Fujitsu-Siemens Has Big Sparc Plans, Too

by Timothy Prickett Morgan

Sun Microsystems might be the creator of the Sparc platform and its Solaris environment, but the company does not necessarily always set the pace on that platform. Fujitsu-Siemens has a big Unix server business in Europe and Japan and has made headway pushing into Sun's indigenous American market with its PrimePower machines. Fujitsu-Siemens has taken a big iron approach to designing its Sparc64 processors and the servers that use them, which is a good fit for a lot of Solaris customers.

At the moment, Fujitsu, which does the chip designs for the PrimePower machines as its part of the Fujitsu-Siemens partnership, does not sell a dual-core Sparc64 processor. But its current crop of Sparc64 V processors are arguably as powerful doing real work as Sun's new dual-core "Jaguar" UltraSparc IV processors, which were announced last week. But Fujitsu knows it needs to keep pace with Sun, Hewlett-Packard, and IBM in the RISC processor market, so the company is readying a dual-core Sparc64 VI processor. This chip is expected to come to market sometime in the second half of 2004 according to the Fujitsu roadmap.
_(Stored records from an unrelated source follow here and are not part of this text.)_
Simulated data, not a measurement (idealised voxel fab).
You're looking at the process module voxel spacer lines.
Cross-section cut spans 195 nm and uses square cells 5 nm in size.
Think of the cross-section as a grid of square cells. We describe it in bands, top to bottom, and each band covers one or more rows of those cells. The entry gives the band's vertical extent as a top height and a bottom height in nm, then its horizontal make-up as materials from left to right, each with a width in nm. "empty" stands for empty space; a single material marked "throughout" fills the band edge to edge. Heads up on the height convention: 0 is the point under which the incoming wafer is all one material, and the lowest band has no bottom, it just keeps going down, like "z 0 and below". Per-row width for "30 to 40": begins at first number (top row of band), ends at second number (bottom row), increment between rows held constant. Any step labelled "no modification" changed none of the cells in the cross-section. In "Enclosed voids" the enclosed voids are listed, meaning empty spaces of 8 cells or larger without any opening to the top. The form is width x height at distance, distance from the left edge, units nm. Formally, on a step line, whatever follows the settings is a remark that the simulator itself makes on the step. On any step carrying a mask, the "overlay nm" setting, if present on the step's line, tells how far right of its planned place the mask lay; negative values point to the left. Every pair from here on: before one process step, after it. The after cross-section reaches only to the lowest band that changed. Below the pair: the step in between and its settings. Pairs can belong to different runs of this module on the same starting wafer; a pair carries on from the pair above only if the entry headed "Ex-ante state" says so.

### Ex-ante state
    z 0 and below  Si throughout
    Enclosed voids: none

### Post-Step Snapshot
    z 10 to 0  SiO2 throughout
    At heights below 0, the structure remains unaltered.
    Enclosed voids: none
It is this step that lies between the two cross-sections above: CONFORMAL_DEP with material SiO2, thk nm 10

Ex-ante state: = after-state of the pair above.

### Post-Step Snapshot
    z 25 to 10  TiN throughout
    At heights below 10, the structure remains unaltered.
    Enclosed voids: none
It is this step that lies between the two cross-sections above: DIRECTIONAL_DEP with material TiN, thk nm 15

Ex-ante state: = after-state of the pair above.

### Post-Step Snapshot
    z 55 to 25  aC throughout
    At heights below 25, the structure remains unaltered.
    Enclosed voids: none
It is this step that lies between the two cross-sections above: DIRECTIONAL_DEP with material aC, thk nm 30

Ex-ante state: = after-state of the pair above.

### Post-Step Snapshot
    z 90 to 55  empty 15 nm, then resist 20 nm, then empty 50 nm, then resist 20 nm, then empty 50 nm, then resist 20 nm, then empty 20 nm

This Sparc64 VI chip will be Fujitsu's first dual-core processor. It will be implemented in a 90 nanometer copper/SOI process and made in Fujitsu's fabs in Japan. The chip will have 128 KB of on-chip L1 data/instruction cache per core, 6 MB of on-chip L2 cache memory shared by both cores, and an initial target speed of 2.4 GHz, according to Tom Donnelly, product manager of the PrimePower RISC/Unix server line at Fujitsu-Siemens.

Eventually, the Sparc64 VI chip will span a range between 2.1 GHz and 2.6 GHz, depending on the yields of the 90 nanometer process. The PrimePower server design does not include L3 cache, and Donnelly says the engineers at Fujitsu-Siemens do not believe that an L3 cache is necessary. IBM has used L3 cache in its Power4 and Xeon servers, and Sun is going to add L3 cache to the upcoming "Panther" UltraSparc-IV+ processors. Donnelly says that at the 2.4 GHz targeted clock speed, the Sparc64 VI processors will offer about three times the performance as the current PrimePower servers, which use 1.3 GHz and 1.35 GHz Sparc64 V processors made using a 130 nanometer copper process in Fujitsu's fabs in Japan.

The Sparc64 VI processors will not plug into the current PrimePower machines. As is the case with the dual-core Sun UltraSparc-IVs compared to the single-core UltraSparc-IIIs, the Sparc64 VI chips have a different pin out and therefore require new systems boards.

The next generation of PrimePower servers will also have main memory and system buses with twice the bandwidth as the current PrimePower XA designs. Fujitsu-Siemens does not, says Donnelly, have any plans to expand beyond the current 128-way SMP scalability it has with the PrimePowers with these future machines.

PrimePower customers who have the current Sparc64 V generation of machines will not be forced to upgrade to the new boxes just to get more oomph for their workloads, according to Donnelly. Fujitsu is going to crank up the clock on the Sparc64 V chips, too, so customers can protect their investments and jump to the new PrimePower platform when they need to. At the end of this year, the speed of the Sparc64 V chip will be boosted to 1.62 GHz using the current 130 nanometer copper process. In mid-to-late 2004, the speed of the Sparc64 V will be boosted to 1.8 GHz to 1.9 GHz and the on-chip L2 cache will increase from 2 MB to 4 MB using a 90 nanometer process. In mid-2005, Fujitsu will crank up the clock to 2.16 GHz and can in 2006 increase the on-chip L2 cache to 6 MB and boost the clock speed of the Sparc64 V to 2.4 GHz if customers need it to.

In early 2006, Fujitsu will crank up the clock on the Sparc64 VI to more than 3 GHz using a process that is smaller than 90 nanometers (65 nanometers seems likely). About the same time, Fujitsu will debut the Sparc64 V7 chip, which will have four cores on a single chip and a clock speed that ranges from 5 GHz in 2006 to 6 GHz by 2007, according to the current roadmap.